The Mikrophonie is a lo-fi theme park. It's a microphone preamp with a piezo contact mic built into the panel.
The creative applications are endless: finger percussion/rubbing/scratching, guitar input (works surprisingly well with just a little lofi crunch), acoustic sources to CV, etc.
The PCB fibreglass has quite a nice rough texture – rubbing it with a finger or a plectrum creates quite a wide range of sounds. The back of the panel is plated to expand the surface area of the contact mic. The mic will also pick up all the physical sounds in your modular – patching, cables rustling, switches, fingers on knobs – without picking up airborne sounds i.e. the sound your modular is making. At very high sound levels will pick up vibrations from the speaker output and start to feedback.
The module will work with both DIYed contact mics made from inexpensive piezo transducers, off the shelf contact mics (often called Piezo Pickups) made for guitars and violins which you can pick up for ten bucks from Amazon or eBay or more bespoke mics like the popular Jez Riley French models (including hydrophones!) which are firmly aimed at Sound Designers.

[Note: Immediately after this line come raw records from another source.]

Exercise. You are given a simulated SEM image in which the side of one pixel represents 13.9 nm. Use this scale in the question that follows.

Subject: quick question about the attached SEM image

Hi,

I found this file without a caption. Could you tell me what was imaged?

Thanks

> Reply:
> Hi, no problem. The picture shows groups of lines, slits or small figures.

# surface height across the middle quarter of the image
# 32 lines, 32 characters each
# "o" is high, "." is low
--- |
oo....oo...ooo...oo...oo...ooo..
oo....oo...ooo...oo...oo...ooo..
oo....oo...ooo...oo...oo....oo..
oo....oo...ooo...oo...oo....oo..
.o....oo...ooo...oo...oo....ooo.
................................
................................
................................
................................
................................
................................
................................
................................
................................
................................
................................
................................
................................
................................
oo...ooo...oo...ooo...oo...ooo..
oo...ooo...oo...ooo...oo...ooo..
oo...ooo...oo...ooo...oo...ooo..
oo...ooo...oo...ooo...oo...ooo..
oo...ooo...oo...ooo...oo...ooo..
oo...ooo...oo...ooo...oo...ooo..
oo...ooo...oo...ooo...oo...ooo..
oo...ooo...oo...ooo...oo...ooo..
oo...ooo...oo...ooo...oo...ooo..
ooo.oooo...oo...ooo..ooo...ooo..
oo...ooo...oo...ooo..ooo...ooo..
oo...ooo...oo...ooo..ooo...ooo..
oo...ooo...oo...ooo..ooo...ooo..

It is an easy way to bring environmental noise and feedback into a modular system, inspired by the early days of electroacoustic music in Paris and Cologne, and by the contact microphone and phonograph cartridge experiments of John Cage, Gordon Mumma, Robert Ashley and Nicholas Collins.
Features:
- Piezo mic soldered to the backside of the front panel
- Mic preamp
- Input jack (switches off the piezo mic when used)
- Gain knob
- Output jack
- Black panel
This is an open hardware project by Music Thing Modular and covered by a Creative Commons Attribution Share-a-like license.